The "Big Data'' paradigm involves large and complex data sets where the clustering task plays a central role for data exploration. For this purpose, model-based clustering has demonstrated many theoretical and practical successes in a various number of fields. In this context, user-friendly software are essential for speeding up diffusion of such academic advance inside the applicative world. MASSICCC (massive clustering in cloud computing) is a user-friendly SaaS platform which hosts three software specialized in different clustering tasks and written in C++. This platform allows to manipulate complex data with very light computing tools (as a smartphone), including also some dynamical graphical outputs. However, it offers also the possibility to export the results into a R data format for further more expert tasks. The three embedded software are Mixmod, Mixtcomp and Blockcluster. Mixmod (Lebret et al. 2015) is dedicated to clustering of continuous, categorical and a mixing of continuous and categorical data. Mixtcomp (Biernacki 2015) adds the possibility to cluster totally mixed data (continuous, categorical, count, ordinal, rank, functional), potentially including missing or partially missing (like interval) data. Blockcluster (Bhatia et al. 2017) is dedicated to co-clustering of large data sets composed of different kinds of data like continuous, categorical and count ones. In this talk, we will make a focus on both the Mixmod and MixtComp software.

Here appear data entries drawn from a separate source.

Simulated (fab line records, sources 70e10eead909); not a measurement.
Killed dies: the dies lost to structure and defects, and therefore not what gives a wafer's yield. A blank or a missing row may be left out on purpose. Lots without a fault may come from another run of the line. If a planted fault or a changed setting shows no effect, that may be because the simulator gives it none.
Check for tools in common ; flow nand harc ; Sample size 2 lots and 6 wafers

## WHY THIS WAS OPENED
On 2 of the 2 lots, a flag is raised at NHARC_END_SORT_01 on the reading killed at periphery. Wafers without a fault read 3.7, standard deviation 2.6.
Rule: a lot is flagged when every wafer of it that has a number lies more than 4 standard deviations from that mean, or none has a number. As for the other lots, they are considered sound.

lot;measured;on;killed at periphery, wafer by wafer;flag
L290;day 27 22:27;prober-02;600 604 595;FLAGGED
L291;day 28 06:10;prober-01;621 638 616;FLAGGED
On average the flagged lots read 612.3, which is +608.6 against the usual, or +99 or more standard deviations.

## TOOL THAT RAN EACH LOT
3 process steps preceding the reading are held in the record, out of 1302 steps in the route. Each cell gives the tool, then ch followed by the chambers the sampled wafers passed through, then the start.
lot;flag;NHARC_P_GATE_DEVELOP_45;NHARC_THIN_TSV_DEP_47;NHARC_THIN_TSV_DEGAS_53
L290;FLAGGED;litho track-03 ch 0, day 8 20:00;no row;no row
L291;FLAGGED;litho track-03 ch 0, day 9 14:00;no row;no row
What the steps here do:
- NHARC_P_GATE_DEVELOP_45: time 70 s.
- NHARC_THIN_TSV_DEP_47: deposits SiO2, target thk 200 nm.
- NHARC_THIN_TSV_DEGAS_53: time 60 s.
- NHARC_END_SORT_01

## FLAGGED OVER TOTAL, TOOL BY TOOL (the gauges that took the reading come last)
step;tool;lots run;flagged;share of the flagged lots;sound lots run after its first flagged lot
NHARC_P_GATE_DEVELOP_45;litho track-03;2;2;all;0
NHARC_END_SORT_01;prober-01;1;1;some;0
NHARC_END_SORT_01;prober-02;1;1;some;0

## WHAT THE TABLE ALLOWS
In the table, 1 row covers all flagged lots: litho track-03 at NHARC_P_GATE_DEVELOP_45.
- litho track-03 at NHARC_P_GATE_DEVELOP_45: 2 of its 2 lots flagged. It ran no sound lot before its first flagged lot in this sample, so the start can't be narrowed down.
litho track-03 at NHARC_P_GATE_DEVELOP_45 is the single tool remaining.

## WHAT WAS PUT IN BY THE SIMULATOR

MASSICCC is freely available at https://massiccc.lille.inria.fr
References:
P. Bhatia, S. Iovleff & G. Govaert (2017). Blockcluster: An R Package for Model-Based Co-Clustering. Journal of Statistical Software, 76:9.
C. Biernacki (2015). Model-based clustering with mixed/missing data using the new software MixtComp. 8th International Conference of the ERCIM WG on Computational and Methodological Statistics (CMStatistics 2015), University of London, UK, 12-14 December.
R. Lebret, S. Iovleff, F. Langrognet, C. Biernacki, G. Celeux & G. Govaert (2015). Rmixmod: The R Package of the Model-Based Unsupervised, Supervised and Semi-Supervised Classification Mixmod Library. Journal of Statistical Software, 67:6.